How Often to Wash Sweaters
The general rule of thumb is to clean a sweater after two to five wears unless it's soiled. The more durable the sweater's fiber (such as wool and synthetics), the less frequently it needs to be cleaned.
What You'll Need
Equipment / Tools
- Tub, sink, or washing machine
- Clean cloth (optional)
- Rubber gloves (optional)
- Drying rack or bath towels
- Mild detergent or wool wash
- Mesh laundry bags
- Stain remover (optional)
|How to Wash Sweaters|
|Detergent||Mild or wool wash|
|Cycle Type||Gentle or permanent press|
|Drying Cycle Type||Do not use dryer|
|Special Treatments||Hand-wash alone or machine-wash in a mesh bag|
|Iron Settings||Do not iron|
|How Often to Wash||After every two to five wears|
How to Hand-Wash Sweaters
Before washing, start by spot-treating stains—sometimes that's all a sweater will need to look fresh again. You can try removing a stain with a very small amount of stain remover, just remember to dab the solution with a cloth instead of scrubbing with a brush. Rinse thoroughly (repeat the process if necessary), and then wash as normal.
Fill a Tub or Sink
Use cold water—never hot—to fill a plastic washing tub or a clean sink. You'll need to fill the vessel once for the wash and then again for rinsing.
Use a small amount of gentle detergent (about a 1/2 teaspoon) or wool wash, following the label directions. If you use too much detergent, you'll have a very difficult time getting out all of the suds. Detergent residue can cause fibers to feel stiff and scratchy.
Agitate by Hand
Put on your rubber gloves, and then gently squeeze the sweater in the water to be sure that it's completely soaked. Never wring or scrub, which can cause stretching and pilling. Let the sweater soak in the suds for about five minutes.
Thoroughly rinse the sweater until it's free of detergent. It may take several rinses for the water to become clear and free of suds.
Let Water Drain
Without wringing, remove as much water as possible from your sweater by squeezing. Support the sweater from underneath as you transfer it to lay it flat on an absorbent towel.
Absorb Excess Moisture
Roll the sweater and towel together, pressing firmly as you go. Next, lay another dry towel down on a flat surface large enough to hold your sweater with the arms extended. Place the sweater on the dry towel and reshape the sweater into its original form.
Reshape the Sweater
Push the sweater's ribbing together at the neckline, wrists, and waist. If the sweater has an attached belt, extend it flat away from the sweater on each side. Dry removable belts separately from sweaters. Allow the sweater to dry for 24 hours. Lastly, flip the sweater over onto another dry towel, smooth it into shape once again, and dry it for another 24 hours.

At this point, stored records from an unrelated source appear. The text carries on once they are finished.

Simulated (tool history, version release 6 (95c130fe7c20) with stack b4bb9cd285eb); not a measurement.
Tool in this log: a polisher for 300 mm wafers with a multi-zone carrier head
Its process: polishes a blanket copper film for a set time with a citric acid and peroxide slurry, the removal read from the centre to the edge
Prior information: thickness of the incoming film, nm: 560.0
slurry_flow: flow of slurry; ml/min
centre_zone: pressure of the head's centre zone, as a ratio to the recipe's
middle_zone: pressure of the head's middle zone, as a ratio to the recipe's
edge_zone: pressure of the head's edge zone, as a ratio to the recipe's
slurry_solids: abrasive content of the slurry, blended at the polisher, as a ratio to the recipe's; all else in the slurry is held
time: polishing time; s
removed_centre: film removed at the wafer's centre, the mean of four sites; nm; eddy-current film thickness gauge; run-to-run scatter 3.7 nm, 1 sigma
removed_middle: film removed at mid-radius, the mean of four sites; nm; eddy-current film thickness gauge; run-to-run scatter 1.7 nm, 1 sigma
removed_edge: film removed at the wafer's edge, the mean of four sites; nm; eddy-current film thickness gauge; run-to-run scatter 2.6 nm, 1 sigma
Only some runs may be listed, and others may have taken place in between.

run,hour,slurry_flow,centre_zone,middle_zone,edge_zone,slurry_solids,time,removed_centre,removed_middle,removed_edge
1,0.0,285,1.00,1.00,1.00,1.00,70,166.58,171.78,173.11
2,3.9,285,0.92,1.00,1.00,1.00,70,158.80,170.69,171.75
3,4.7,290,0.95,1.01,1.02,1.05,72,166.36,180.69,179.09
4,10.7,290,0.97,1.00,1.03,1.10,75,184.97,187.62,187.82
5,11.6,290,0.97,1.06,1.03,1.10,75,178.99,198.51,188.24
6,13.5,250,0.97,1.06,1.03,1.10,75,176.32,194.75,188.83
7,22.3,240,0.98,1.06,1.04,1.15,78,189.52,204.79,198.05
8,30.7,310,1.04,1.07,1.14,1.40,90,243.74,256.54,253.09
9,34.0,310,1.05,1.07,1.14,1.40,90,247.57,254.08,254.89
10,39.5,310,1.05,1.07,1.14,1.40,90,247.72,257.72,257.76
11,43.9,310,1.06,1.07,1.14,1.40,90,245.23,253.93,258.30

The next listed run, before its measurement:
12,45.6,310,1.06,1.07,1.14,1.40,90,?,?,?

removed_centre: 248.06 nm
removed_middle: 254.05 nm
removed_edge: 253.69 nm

How to Machine-Wash Sweaters
When machine-washing a sweater, it's best to put the garment in a mesh bag for extra protection from any friction or agitation. Also, avoid putting it in the wash with any bulky items, such as jeans or towels.
Pretreat any stains on the sweater depending on the specific type of stain.
Place Sweater in Mesh Laundry Bag
Protect your sweater by washing it in a mesh bag to help prevent snags and reduce pilling.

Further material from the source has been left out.